By Michael Phillips
It started like any other supervised parenting visit.
Marc Fishman, a disabled father with court-ordered visitation rights, arrived with his appointed supervisor to see his young son in New Rochelle, New York.
What happened next destroyed his life — and it was built entirely on a lie.
The Arrest That Should Never Have Happened
On December 15, 2018, Officer Lane Schlesinger of the New Rochelle Police Department responded to a call from Marc’s ex-wife. She claimed Marc had violated a protective order.
What she didn’t mention — and what police already knew — was that:
- The court order explicitly allowed supervised visitation.
- A professional supervisor was present, assigned by the court.
- Marc never entered the ex-wife’s property — he was nearby, as permitted.
But that didn’t stop Schlesinger.
He arrested Marc on the spot.
Then he did something even more dangerous: he lied on the report.
The Power of a Police Report — Even When It’s False
In the official complaint, Schlesinger wrote that Marc had violated the order by going “to the protected party’s residence.”
He omitted the fact that Marc’s court-appointed supervisor was right there — in direct contradiction to the arrest narrative.
He marked “unknown” when asked if a supervisor was present — a conscious decision, not a mistake.
And he signed the report under penalty of perjury, affirming it as true.
That single report was used to:
- Justify criminal charges
- Obtain a permanent order of protection
- Derail Marc’s custody case
- Fuel false claims of domestic violence
- Sever Marc from his children for more than six years
There was no grand jury indictment, no independent witness review, and no video evidence ever shown in court.
The only thing that mattered?
The badge and the paperwork.
The Bodycam They Hid
Later, it was discovered that body-worn camera footage existed — footage that contradicted Schlesinger’s report and showed Marc was compliant, supervised, and posed no threat.
But the footage was withheld.
In fact, Schlesinger reportedly told a disability aide in the precinct:
“I don’t think he committed a crime. He had no intent.”
That, too, was never shared in the case file.
Why It Matters — To You
Marc Fishman wasn’t a criminal.
He wasn’t violent.
He was a father trying to see his son — with court approval, under court supervision.
But it didn’t matter.
Because when a police officer lies on a report, the system believes the officer — not you.
You can be arrested, charged, and labeled dangerous.
You can lose your children.
You can spend years — even decades — trying to undo a lie that took 15 minutes to write.

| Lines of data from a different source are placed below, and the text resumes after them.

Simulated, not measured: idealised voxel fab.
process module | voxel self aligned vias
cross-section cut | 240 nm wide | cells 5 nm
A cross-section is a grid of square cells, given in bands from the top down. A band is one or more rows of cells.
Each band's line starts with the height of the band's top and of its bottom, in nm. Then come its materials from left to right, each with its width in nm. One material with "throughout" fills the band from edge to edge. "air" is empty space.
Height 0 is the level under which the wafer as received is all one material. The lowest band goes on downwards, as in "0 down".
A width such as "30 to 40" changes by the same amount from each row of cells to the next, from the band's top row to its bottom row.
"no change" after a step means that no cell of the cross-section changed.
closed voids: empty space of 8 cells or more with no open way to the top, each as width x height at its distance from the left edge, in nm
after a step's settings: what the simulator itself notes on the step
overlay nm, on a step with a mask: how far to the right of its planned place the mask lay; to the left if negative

The Badge Carries More Weight Than the Truth
What happened to Marc Fishman is not an anomaly.
Every year, thousands of Americans are charged based on officer narratives that turn out to be false, exaggerated, or selectively incomplete.
But unless you have:
- A civil rights attorney
- Video evidence
- A media platform
- Unusual persistence
…you will lose.
So Where’s the Accountability?
- The Westchester DA refused to vacate the conviction.
- The NY Attorney General refused to act on the lie.
- Internal Affairs flagged Schlesinger — but he retired with full benefits.
Marc Fishman?
He hasn’t seen his son in over six years — except for two hours in total.
Final Word
When an officer lies, and the system protects the lie, no one is safe.
Not fathers.
Not mothers.
Not you.
If it can happen to Marc Fishman — a father with documentation, a supervisor, and a camera that proved his innocence — it can happen to anyone.
And until the courts and prosecutors stop rubber-stamping bad reports, the paper trail will always outweigh the truth.